Fans of "Seinfeld" sometimes speak with hushed tones of the projects that the show's creative personnel worked on together before the beginning of what would become an all-time comedy classic. There's the season of "Saturday Night Live" that counted Julia Louis-Dreyfus as part of its cast while Larry David toiled in the writer's room. Then there's "Fridays," the "SNL" competitor that also featured David as a writer and Michael Richards in the cast.

But there's a movie that came out a few years before the first episode of "Seinfeld" that involves both Richards and the show's eponymous star, comedian Jerry Seinfeld himself. For whatever reason, despite Seinfeld's involvement (not to mention the participation of several other well-known comedy figures), it doesn't seem to be as well-known in the annals of "Seinfeld" lore.

As luck would have it, the movie in question is pretty good and worth watching even over and above its significance to the history of "Seinfeld."

You can see Jerry Seinfeld and Michael Richards in very early roles in the movie

"The Ratings Game" has a cast full of heavy comedy hitters, starting with Danny DeVito and Rhea Perlman and continuing through Gerrit Graham (who, it should be noted, also appeared in an episode of "Seinfeld" as a rude Pagliacci), George Wendt, and some cameo appearances from Steve Allen and Alan Alda. But if you're a "Seinfeld" addict, you'll be most interested to see Jerry Seinfeld himself in a rare acting role as a fast-talking TV network executive and Michael Richards as one of the flunkies hired to break into a house and watch TV.

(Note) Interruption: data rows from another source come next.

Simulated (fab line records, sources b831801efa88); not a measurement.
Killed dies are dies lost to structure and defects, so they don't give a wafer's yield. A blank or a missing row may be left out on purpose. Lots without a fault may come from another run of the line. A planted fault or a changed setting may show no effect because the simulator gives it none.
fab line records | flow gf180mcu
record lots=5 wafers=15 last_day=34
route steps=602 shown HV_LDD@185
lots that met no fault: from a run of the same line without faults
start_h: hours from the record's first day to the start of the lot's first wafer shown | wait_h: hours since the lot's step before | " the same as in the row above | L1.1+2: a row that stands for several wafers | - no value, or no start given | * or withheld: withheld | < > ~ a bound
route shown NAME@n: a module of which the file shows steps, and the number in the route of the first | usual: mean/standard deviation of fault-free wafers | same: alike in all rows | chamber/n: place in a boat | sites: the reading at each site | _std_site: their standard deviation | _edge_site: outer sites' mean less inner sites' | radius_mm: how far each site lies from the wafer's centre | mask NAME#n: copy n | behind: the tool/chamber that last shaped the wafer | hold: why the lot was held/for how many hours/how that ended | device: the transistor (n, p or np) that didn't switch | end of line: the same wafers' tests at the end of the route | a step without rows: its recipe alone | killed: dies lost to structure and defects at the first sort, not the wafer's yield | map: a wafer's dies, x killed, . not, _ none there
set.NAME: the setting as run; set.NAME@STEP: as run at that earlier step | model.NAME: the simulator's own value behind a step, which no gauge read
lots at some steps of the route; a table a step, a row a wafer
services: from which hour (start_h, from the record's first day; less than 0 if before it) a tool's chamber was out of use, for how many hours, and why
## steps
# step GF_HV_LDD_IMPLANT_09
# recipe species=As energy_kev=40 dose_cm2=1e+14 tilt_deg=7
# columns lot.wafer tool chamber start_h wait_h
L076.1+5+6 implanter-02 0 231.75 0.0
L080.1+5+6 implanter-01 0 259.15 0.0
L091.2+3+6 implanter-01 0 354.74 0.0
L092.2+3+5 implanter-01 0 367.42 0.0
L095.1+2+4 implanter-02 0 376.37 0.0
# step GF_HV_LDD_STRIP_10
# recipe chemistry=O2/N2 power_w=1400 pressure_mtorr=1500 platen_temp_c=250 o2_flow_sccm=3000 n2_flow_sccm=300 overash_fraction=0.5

Unfortunately, Seinfeld only appears in one scene, Richards is in only a couple, and the two don't share any screen time together. Still, given the legendary status that both would achieve on "Seinfeld" a decade later, it's fascinating to see them both in the same movie. But there's more to "The Ratings Game" than these two future sitcom mainstays appearing in the same film well before they went on to much bigger things on the small screen.

The Ratings Game was directed by Danny DeVito

1984's "The Ratings Game" follows New Jersey trucking magnate Vic DeSalvo (Danny DeVito), who has dreams of Hollywood stardom as a TV producer. After he happens to meet and fall in love with a statistician at the local ratings firm (a Nielsen stand-in called "Computron") played by DeVito's real-life wife Rhea Perlman, he hatches a scheme to artificially inflate the ratings of a terrible series pilot he managed to get on the air. The plan involves sending the specially selected families on an all-expenses-paid cruise and hiring his own operatives to break into their homes and watch his show.

Jerry Seinfeld's appearance in the film is a treat for any fan of the comedian, and he even throws in a little bit of business that might remind you of his infamous cereal addiction on his eponymous series: At his office desk, he's inexplicably eating a plate of cookies and milk. Then there's Michael Richards, not yet sporting the famous coif that would help make Cosmo Kramer a global pop culture icon. As one of the goons hired to break into a house and watch DeVito's character's programming in order to boost their ratings, he gets unexpectedly attached to one of the shows — an entirely inappropriate Saturday morning cartoon called "Goombas." 

DeVito's signature style of acidic satire with a little bit of sweet sentiment is in full effect in his first feature film as a director. That "The Ratings Game" itself is also a funny and sweet hidden gem (so hidden, in fact, that it doesn't even have a Tomatometer score on Rotten Tomatoes yet, although one of the listed reviews is positive) can be a pretty nice bonus to "Seinfeld" fans hoping to catch an early glimpse at two members of its core ensemble.